Sagrada Familia, another co-op, went so far as to establish an “oasis,” or disaster response center, in the town of Naranjito. The project — which was equipped with satellite internet and hosted reserves of diesel, gasoline and water — was meant to function as a meeting place and resource distribution for four neighboring towns totaling 128,000 people.

Those resources served as a lifeline in the wake of Hurricane Fiona. Experts said that in the storm’s aftermath, the vast majority of the industry was depending on the diesel powered generators, solar systems or fuel reserves it had acquired in recent years.

“Because at that moment, they’re the livelihood of the communities,” Vargas said. “They go under, the communities go under.”

‘Democratization of watts’

It’s no accident that Puerto Rico’s credit unions have backup plans for power. The island’s fragile grid often goes dark even absent natural disasters, and it sometimes can take weeks or more to restore power in some places.

Puerto Rico’s residents are starting to make similar adjustments. With the help of credit unions, they are increasingly turning to rooftop solar panels — paired with battery backup systems — as a way to keep on the lights, while sidestepping the high cost of traditional electric bills.

The island’s residents on average pay more for power than almost anywhere else in the United States. In July, they paid 35.45 cents per kilowatt hour for electricity, which is more than twice the national average of 15.46 cents, according to the U.S Energy Information Administration.

Arroyo, who runs the Jesús Obrero credit union, is considered by many the brains behind the industry’s embrace of solar lending. He likes to call it the “democratization of watts.”

His credit union in 2013 became the first in Puerto Rico to offer solar loans. Interest was slow at first, but then exploded after Hurricane Maria ravaged the island’s electric grid — leaving some customers without power for up to 11 months.

“People had no confidence” in local officials’ ability to re-electrify the island, Arroyo said. In turn, “solar energy systems in most parts of the island [became] not only attractive for economic purposes, but were attractive for survival purposes.”

In Maria's aftermath, local and federal officials unveiled plans to modernize the island’s grid, which critics say was already feeble due to mismanagement by the Puerto Rico Electric Power Authority, or PREPA.
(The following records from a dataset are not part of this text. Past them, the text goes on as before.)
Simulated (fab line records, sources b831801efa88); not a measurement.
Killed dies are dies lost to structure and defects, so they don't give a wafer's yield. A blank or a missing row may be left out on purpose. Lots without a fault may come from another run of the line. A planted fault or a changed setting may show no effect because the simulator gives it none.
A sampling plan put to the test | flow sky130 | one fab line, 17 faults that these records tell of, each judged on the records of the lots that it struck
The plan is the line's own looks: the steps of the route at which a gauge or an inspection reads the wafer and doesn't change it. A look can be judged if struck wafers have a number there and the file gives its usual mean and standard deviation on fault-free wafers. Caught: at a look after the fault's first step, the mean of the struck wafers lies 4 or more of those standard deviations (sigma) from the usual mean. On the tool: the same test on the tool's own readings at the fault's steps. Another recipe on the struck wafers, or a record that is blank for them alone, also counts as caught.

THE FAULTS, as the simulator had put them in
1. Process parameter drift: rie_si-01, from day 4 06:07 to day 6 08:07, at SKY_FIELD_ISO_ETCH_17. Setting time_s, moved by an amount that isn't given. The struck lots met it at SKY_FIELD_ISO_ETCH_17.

In 2019, for instance, Puerto Rico lawmakers passed a law that obligates the island to achieve 100 percent renewable energy by 2050. The federal government, for its part, has allocated $13.2 billion to rebuild the grid after Maria, and earlier this year launched a 2-year study to identify how funds should be deployed.

But according to Christopher Currie, a homeland security and justice director at the Government Accountability Office, only $40 million — or 3.1 percent — of the $13.2 billion has been spent so far.

The result: Puerto Rico today generates around 3 percent of its energy from renewable sources, is plagued by frequent power outages and remained partially in the dark for weeks after Hurricane Fiona made landfall.

The situation has helped sparked a boom in solar finance. Before Hurricane Maria, only a handful of local lenders provided solar loans. Now, they number more than 30, according to COSSEC — and the figure is expected to keep rising.

Cash flows reflect that growth. The financial cooperative system in 2019 provided Puerto Ricans with $8.3 million in solar loans. Two years later that figure increased fourfold — hitting at least $36 million in solar loans in 2020, and more than $87.7 million in green loans between 2019 and June of 2022, according to COSSEC.

“I have never seen a growth in a type of loan so exponential as I have with green loans for renewable energy,” said Sánchez, who has worked at the industry’s regulatory agency for more than two decades.

To be sure, credit unions still face obstacles in meeting their communities’ energy needs. The loans are too expensive for some households, industry officials said, and many credit unions remain wary of taking on risks associated with the island’s rapidly changing energy economy.

And for now, the industry represents a sliver of Puerto Rico’s shift to solar energy.

Each month, more than 1,000 solar cases are submitted to LUMA Energy, the private company that manages the island’s electric grid, for net metering, said Carlos Alberto Velázquez López, a program director at the clean energy nonprofit Interstate Renewable Energy Council, or IREC.

The “great majority” of those installations, he added, have been financed by long-term arrangements, called leases or power purchase agreements (PPAs), where solar companies install systems for residents, who then rent the panels or purchase the power they produce.

Banks, for their part, have partnered with installers to help finance many of those transactions, according to IREC.

Still, the credit union approach offers advantages, its supporters say.

A credit union loan is structured so customers never pay two bills at once — one to the utility and one to the credit union — and to ensure the installers finish the job.

Another feature is that residents actually own the system when they pay off the loan. That’s not the case with PPAs, which can be cheaper upfront — because solar companies cover permitting and installation expenses — but by the end of the rental period can cost customers twice as much as their system would have been valued at the outset, said Loraima Jaramillo-Nieves, a program manager at IREC.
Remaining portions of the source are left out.